In 1995, Gothic experienced both the greatest snowfall and latest snow melt date in billy barr’s observations. Not a statistician? What do all those numbers under the graphs mean anyway? The mean and range are both descriptive statistics used to summarize properties of a data set. In this activity, the mean (average) value is one measure of the central tendency of the data set and the range provides a measure of its dispersion or spread around the central tendency. The range is simply the maximum value in a data set minus the minimum value.
The plots you create in Excel (and those you see on the data visualizer) are all scatter plots that graphically relate two variables. The scatter plots show how billy barr’s observations of weather or phenological events (on the y-axis) change from year to year (x-axis) or phenological events change with meteorological events (figure 2 from Inouye et al., 2000).

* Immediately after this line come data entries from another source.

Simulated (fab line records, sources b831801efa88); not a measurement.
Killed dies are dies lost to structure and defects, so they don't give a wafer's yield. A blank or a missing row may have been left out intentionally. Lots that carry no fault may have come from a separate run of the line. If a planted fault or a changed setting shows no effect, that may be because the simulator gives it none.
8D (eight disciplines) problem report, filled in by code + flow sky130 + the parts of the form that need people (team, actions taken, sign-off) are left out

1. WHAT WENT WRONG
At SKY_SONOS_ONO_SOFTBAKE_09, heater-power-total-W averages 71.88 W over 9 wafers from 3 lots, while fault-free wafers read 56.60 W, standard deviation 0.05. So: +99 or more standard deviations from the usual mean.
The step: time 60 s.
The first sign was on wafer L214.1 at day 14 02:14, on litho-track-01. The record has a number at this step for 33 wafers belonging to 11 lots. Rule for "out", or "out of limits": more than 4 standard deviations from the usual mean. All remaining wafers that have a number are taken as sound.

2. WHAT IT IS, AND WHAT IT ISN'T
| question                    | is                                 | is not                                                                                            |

If we assume that the y-axis data are somehow dependent on the x-axis data (something about the year in question influences the amount of snowfall or the timing of marmot emergence from hibernation), then the trend in the data can be used to make predictions. So how do we quantify the trend? Regression analysis fits a straight line (y = a + bx) to the messy scatter plot (where a is the y intercept of the line and b is the slope of the line). This line goes by many names (the least-squares line, the line of best fit, the prediction line, the estimated regression line, etc.) and the equation for the line is usually calculated using computer software. Why are data plotted in scatter plots messy? Because the variable on the x-axis is probably not the only factor influencing the variable shown on the y-axis. We measure how well future outcomes are likely to be predicted by the best fit line using the coefficient of determination, which is usually just referred to as r-squared and is calculated at the same time as the best fit line. r-squared is the proportion of variability in a data set that is accounted for by the statistical model, in this case, the best fit line. Values for r-squared range between 0 and 1. If r-squared = 1, the data fall perfectly on the best fit line; if r-squared = 0, the estimated regression line does not explain the variation in the y values. The variation in the y values explained by the x values is often expressed as a percentage. For example, in figure 2 above, 85.3% of the variation in the date of first flowering of bluebells is explained by the date of snow melt. The p value is used in statistical hypothesis testing. In this case, we want to know if there is no relationship between the variables (the null hypothesis) or if there is a statistically significant relationship between the variables we’ve chosen (the alternative hypothesis). In this case, if the p value is greater than 0.05, the null hypothesis is rejected and the regression is statistically significant – there is correlation between the variables.
In open systems, alternative hypotheses could be numerous and varied. For example, the date of first sighting of a marmots could be related to the snow melt date, or something completely different, or a combination of two or more factors. Remember – correlation does not equal causation! Disclaimer: this discussion is not intended to be a complete treatment of the statistics used in Inouye et al., 2000 or a complete description of the statistical methods described above.